I want to have a guide section with a view counter. At the moment I worry about the performance. I would like to have it in real time so if someone views the page i want to increase the counter.
I worry because , what if i would have 1000000 views per day. So I would have to hit my db 1000000 times, to increase the counter. (only on one guide!)
I have problems to calculate the performance hit. Is this a big performance hit or a small performance hit to update an integer?
My workaround would be to cache the views and submit them only every x views. This would reduce the db hits by a factor of x. (for example x=100)
I am using mongohq.com at the moment and it seems that they have a flat pricing model, so I only pay for the storage and not for read/writes.
I am asking because I don't want to abuse their pricing model.
Edit:
Here is my code of incrementing the views count.

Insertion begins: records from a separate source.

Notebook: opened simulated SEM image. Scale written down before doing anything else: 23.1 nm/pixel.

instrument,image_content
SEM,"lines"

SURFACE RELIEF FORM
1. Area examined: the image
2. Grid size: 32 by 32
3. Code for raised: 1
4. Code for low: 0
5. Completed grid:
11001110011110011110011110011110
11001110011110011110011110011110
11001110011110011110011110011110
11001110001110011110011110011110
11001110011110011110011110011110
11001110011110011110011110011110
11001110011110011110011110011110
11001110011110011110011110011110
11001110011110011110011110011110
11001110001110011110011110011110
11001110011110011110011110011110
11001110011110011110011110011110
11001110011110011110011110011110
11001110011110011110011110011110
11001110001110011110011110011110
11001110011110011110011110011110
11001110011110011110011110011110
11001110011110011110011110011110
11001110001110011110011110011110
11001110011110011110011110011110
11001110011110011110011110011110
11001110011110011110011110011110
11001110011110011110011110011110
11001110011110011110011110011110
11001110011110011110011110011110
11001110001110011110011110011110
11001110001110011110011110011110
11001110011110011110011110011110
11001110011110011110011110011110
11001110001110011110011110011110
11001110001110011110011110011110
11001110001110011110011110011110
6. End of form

public static void increaseViews(String title) throws UnknownHostException,
MongoException, DbAuthException {
Datastore ds = DatabaseConnect.getInstance().getDatastore();
Query<UserGuides> q = ds.createQuery(UserGuides.class).field("title")
.equal(title);
UpdateOperations<UserGuides> ops = ds.createUpdateOperations(
UserGuides.class).inc("views");
ds.update(q, ops);
}
Disclaimer: I am a founder at MongoHQ
It is a small performance hit to do this using the $inc operator. MongoDB has a nice way of doing just this.
For example your query might look like:
db.pages.update({page: "index"}, {$inc: {hits: 1}})
Mongo can handle these very fast and will work well for what you are doing. If you get to where you are abusing a plan we will politely let you know ;)